Mick Clarke has turned the skills of a dingo he trapped to his advantage, yet the call of the wild holds on 12 years later.
Mr Clarke lured the pure-bred dingo mother into a rubber-lined steel trap at Tidbinbilla, then her father, a notorious sheep killer, and all five siblings.
Mr Clarke discovered her about two kilometres from where the others were caught west of Canberra, getting into a paddock full of lambs.
Realising she had more go in her than the others, he trapped her and spared her life.
Now calledJess, the dingo doesn’t like to be patted. She doesn’t bark. She eats chicken and rabbit but won’t eat lamb. She hates being inside.
When Mr Clarke camps at a ranger’s hut in the mountains he has to sleep outside, otherwise Jess will howl until he comes outside. She digs a hole and sleeps nearby.
"She can tell me just about every thing about a dog," Mr Clarke said.
"She sniffs around, if it’s fresh the hair will go up on her back. She’s got the best nose on a dog I’ve ever seen.
"She’ll drag me 50 metres into the bush and there will be a bloody big dog turd sitting on a tussock, or something.
"So you set a trap and nine times out of 10 she’s right."
Jess is on a long chain because she doesn’t come when called.
In the back of Mr Clarke’s truck, she stares out quietly into the bush.
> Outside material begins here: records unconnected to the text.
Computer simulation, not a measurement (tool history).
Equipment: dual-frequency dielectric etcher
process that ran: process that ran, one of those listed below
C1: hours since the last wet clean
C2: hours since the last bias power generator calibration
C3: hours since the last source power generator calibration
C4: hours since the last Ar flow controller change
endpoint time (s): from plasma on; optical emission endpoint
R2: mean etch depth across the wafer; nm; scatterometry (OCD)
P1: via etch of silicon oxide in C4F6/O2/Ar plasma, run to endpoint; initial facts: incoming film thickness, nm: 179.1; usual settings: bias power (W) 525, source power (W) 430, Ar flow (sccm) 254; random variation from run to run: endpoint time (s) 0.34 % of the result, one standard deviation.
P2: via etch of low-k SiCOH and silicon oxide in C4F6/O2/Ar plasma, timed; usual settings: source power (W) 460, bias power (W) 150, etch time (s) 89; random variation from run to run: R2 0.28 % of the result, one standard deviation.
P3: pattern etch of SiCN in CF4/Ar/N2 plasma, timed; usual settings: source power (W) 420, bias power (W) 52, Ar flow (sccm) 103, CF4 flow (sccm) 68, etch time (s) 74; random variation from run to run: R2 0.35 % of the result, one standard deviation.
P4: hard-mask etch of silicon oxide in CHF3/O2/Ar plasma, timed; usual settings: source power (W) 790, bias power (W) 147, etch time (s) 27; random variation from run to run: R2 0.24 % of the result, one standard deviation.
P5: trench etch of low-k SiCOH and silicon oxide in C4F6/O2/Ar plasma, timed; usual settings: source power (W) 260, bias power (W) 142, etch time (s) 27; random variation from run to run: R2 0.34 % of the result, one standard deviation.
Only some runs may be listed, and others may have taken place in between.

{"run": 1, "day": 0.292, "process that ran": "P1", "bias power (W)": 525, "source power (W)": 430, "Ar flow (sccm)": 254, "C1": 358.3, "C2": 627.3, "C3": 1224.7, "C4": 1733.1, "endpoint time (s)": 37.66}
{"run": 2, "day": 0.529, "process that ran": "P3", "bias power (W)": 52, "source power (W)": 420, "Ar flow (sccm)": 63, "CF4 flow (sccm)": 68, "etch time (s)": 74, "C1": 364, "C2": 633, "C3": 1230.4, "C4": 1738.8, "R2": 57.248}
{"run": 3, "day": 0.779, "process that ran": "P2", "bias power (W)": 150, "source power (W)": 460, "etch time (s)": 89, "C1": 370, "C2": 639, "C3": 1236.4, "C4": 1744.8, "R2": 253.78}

It’s only when he stops to point out five wild dogs in a paddock at Gudgenby in Namadgi National Park that Jess howls, lifting her faded ginger jowls towards the other dogs and white tufts of mist on the purple mountains beyond them.
Becoming the alpha male in her life has lead Mr Clarke to realising he will never again train a dingo because of the commitment they expect in return.
"Soon as I am out of sight, she whinges. I haven’t been able to go on holidays - unless I take her with me.
"If I eat anything, she expects me to give her some. She whinges if you don’t share."
But Jess’s urine is worth bottling.
A few drops on a tussock or rock on the edge of a fire trail has lured wild dogs into Mr Clarke’s traps. Her droppings are handy for the same reason.
Mr Clarke is the sole ACT Parks and Conservation Service trapper helping maintain a largely dog-free area near grazing land adjoining national parks.
Wearing shorts throughout the year, no matter if it’s brumbies he’s trapping in the snow or feral cats in spring, his job is relentless. He checks daily 60 traps along boulder-strewn trails, dry creek beds and thick forests.
Trapping for 35 years after learning from his rabbit trapping father, the challenge still drives him.
"I’ve been after a bitch for three years," he said, heading into Gudgenby before dawn.
"I came close near Tharwa. I’ve caught her pups. She’s eve stepped on the (trap’s) plate. She’ll slip up one day.
"But you’ve got to admire her, she’s bloody smart. It’s almost sad, really, when you catch them - it’s like an end of an era."